Tip:
Highlight text to annotate it
X
So now that we understand the way in which optimal solutions must be composed
of optimal solutions to smaller subproblems.
We're well positioned to turn that into a recurrence, and then a dynamic
programming solution for the knapsack problem.
To compile our discussion from last time into a recurrence, let me just introduce
a little notation. So by capital v sub I x, what I mean is
the maximum value you can get of a solution that satisfies two constraints.
First of all, it should make use only of the first I items.
Second of all, the total size of the items that you pick should be at most x.
The analogue of this notation in the independent set problem was G sub I, the
graph with the first I vertices. We're now using two indices instead of
one because sub-problems have two different ways in which they can get
smaller. Recall case two of our though
experiments, when we look at a smaller sub-problem there was both one less item
and there was also less capacity. So when thinking about a sub-problem we
need to keep track of both. We need to keep track of how many items
are we allowed to use and we need to keep track of what's the total size that we're
allowed to use. So let's express our conclusion to the
last video in this notation. What did we figure out last video?
We figured out that the optimal solution has to have one of two forms.
Either you just inherit the optimal solution from that tech instance with one
less prop, one less item, that was the first case, or you take the optimal
solution to the sub-problem which has one less item and less capacity by the weight
of the current item and you extend it to an optimal solution for the current
sub-problem using the ith item. So V sub I, X.
The optimal value for the current sub problem.
It's the better of the two possibilities, so we take a max.
The first possibility is just the optimal solution to the, with the same capacity
in one pure item, we're using that solution.
The second one is you commit to using item I, you gain value vi.
And you combine that with the optimal solution using the first I minus one
items in the reduced capacity of X minus the weight of the current item.
So one quick edge case. If the weight of the ith item is bigger
than our permitted capacity x, then of course we can't use it, and then we're
forced to use the first case. We're forced to be in case one.
This then is our recurrence for the knapsack problem.

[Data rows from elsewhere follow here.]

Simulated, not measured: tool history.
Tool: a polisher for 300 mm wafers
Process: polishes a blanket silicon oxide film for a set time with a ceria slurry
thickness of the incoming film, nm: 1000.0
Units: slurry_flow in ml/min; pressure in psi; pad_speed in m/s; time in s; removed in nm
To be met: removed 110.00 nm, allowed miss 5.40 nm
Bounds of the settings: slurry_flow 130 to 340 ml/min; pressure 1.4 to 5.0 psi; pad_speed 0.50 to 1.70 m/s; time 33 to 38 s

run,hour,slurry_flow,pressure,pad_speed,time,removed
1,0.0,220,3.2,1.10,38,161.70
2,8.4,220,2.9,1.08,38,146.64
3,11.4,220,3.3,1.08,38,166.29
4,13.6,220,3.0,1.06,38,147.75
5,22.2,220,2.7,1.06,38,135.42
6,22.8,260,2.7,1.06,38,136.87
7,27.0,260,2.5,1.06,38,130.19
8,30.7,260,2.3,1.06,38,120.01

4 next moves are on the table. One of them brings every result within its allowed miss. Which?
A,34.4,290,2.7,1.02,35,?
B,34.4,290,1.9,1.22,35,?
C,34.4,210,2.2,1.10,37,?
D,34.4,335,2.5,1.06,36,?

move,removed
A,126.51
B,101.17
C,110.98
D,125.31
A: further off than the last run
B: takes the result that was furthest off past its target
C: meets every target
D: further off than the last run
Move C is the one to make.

So that completes step one where we think about the optimal solution structure and
use that to devise a recurrence. Now, in the step two, we're going to
precisely nail down what exactly are the subproblems we have to care about.
Well in our maximum waited independence set example on path graphs remember the
reasoning every time we recursed every time we needed to look up a, a sub
problem solution it was obtained by plucking verticies off of the right of
the graph and for that reason all we ever cared about was the various prefixes of
the graph. In one dimension we got something similar
going on here whenever we look at smaller sub problems it's always with one fewer
item we're always sort of deleting the last item before we do our look up.
So again, we need to worry about all possible prefixes of the items.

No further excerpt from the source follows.